Part of the residue of consistent success in baseball is that a successful, sustainable team generally only has to concern itself each spring with a handful of unresolved roster battles and positions in dire need of upgrade. If you're good, you really don't have that much to worry about relative to the cellar-dwelling types who have glaring material weaknesses at 3-4 different positions, and the kind of rotation uncertainty that would make the early-aughts Rangers beam with pride.
And if you're fortunate enough to be good in the way that the Rangers are good, you get to spend the better part of March obsessing over details like the division of playing time in center field and the first lefty out of the bullpen, and then find later that doing so verged on pointlessness, because virtually everything in this game is fluid. Teams make important decisions during the lead-up to the beginning of the season, and then they exercise their rightful perogatives to change their minds. Players and coaches issue serious proclamations with respect to a specific playing-time arrangement or somebody outright claiming a starting job, and then erase them from memory whenever exigent circumstances dictate they should do so. Anything can revert to square one at any time.

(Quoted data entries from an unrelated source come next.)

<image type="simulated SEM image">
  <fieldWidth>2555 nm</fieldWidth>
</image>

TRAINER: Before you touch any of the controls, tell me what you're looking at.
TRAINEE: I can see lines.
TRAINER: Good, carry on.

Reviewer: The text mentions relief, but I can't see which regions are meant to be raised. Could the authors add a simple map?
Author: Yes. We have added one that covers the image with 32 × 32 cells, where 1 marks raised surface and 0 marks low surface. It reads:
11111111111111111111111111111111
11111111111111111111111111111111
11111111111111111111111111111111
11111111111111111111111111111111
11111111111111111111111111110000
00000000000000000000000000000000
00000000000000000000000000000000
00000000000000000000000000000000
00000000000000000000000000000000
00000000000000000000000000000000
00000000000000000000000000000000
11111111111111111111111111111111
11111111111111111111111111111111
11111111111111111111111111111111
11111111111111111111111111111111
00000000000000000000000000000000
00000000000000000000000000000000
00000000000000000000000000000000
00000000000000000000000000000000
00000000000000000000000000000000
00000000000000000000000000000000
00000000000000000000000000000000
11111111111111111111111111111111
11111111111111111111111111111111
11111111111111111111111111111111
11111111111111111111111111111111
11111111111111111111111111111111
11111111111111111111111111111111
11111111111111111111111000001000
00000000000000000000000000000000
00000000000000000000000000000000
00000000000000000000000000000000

The reason why I'm launching into this vaguely incoherent monologue is because of a couple of different things Ron Washington apparently said yesterday about Josh Hamilton, who's now carrying around a leaner 230-pound frame and, per Randy Galloway's associated column, seems to be fulfilling all of the requirements necessary to attain the best-shape-of-his-life label. As delightful as that all sounds, and as stoked as some people likely are at Washington's prediction of a forthcoming "monster year" from Hamilton (and his borderline unbelievable suggestion that Hamilton's actually faster now than at any previous point in his Rangers career), here's what really caught my attention:
1) Washington, speaking in response to Hamilton's enhanced physical condition: "I'd say [Hamilton's] also in this kind of condition, a peak condition, because he wants to deliver a message to me about playing center field every day, and winning a Gold Glove out there. Josh is our best center fielder, obviously. He'd win the Gold Glove, too. Nobody is better than Josh in center."
2) Hamilton wants to play in center field on an everyday basis, and though that almost certainly isn't going to happen, Washington "conceded" that his plan was to start David Murphy in left field and Hamilton in center field versus right-handed pitchers, with Hamilton only moving to left field if Washington believes Craig Gentry is prepared to play center field on a platoon basis and/or one of Julio Borbon or Leonys Martin step up to the plate with a huge spring.
The first problem? From a scouting perspective, there's an exceptionally strong case to be made that Craig Gentry -- blessed as he is with raw speed/acceleration approaching 70-grade territory, a strong, accurate arm, and the advanced defensive instincts and route-taking abilities required to tie the entire package together -- is the best defensive center fielder in the entire organization, and not Hamilton. The defensive metrics, riddled with sample size issues at they might be (in Gentry's case, at least), concur with the Gentry-over-Hamilton assessment. At the very least, I don't think it's so "obvious" that Hamilton is far and away the best defensive center fielder currently occupying 40-man roster space.
The second problem? In 2009, the Rangers logged 106 games where they started against a right-handed pitcher. In 2010, it was 111 games. Last season, it was 115 games. If Washington were to strictly adhere to his tentative usage plan for Hamilton (and do bear in mind that I have no expectation that this will actually happen), we'd be talking about 100-plus starts in center field -- and, yes, a significantly greater amount of running, given the sheer quantity of outfield ground a center fielder is responsible for covering -- for a player with an extended history of lower-half/abdominal injuries and one especially catastrophic late-2011 injury situation where several different muscles in the adductor group in his inner left thigh were almost completely detached.
The third problem? In response to the "nobody is better than Josh in center field" assertion, each member of the Franklin Gutierrez/Austin Jackson/Michael Bourn set just shed a single tear, and can't quite figure out why.
You know, it's just not in me to fight the Hamilton injury risk in left vs. center field battle this morning. If you've been attuned to the Rangers blogosphere for any period of time, you've probably made your own determination as to whether playing him in center field on a regular basis is so much more dangerous than letting him ride it out in left field, and your particular belief is probably well ingrained by this point. I, for one, had somewhat come around on the notion that utilizing him regularly in center field could maximize his short-term value while shifting most of the risk towards the long-term (when Texas presumably won't be paying him), but then he broke down at the worst imaginable time last fall and, well ... well, I couldn't tell you anymore. The organization itself appears divided on the issue, so we're certainly well within our right in grappling with conflicting feelings ourselves.
What I can tell you with some amount of confidence is this: If you love and cherish run prevention, the disparity between Hamilton/Gentry and Murphy/Hamilton is absolutely going to drive you up the wall. And given that Washington was barking just a few short weeks ago about how his preference was to keep Hamilton somewhat protected in left field, perhaps this entire post is a rambling overreaction to misleading or incorrect information that does not reflect the coaching staff's true intent in handling Hamilton.
If that's the case, it certainly won't be the first time it has happened. Nor, for that matter, the last.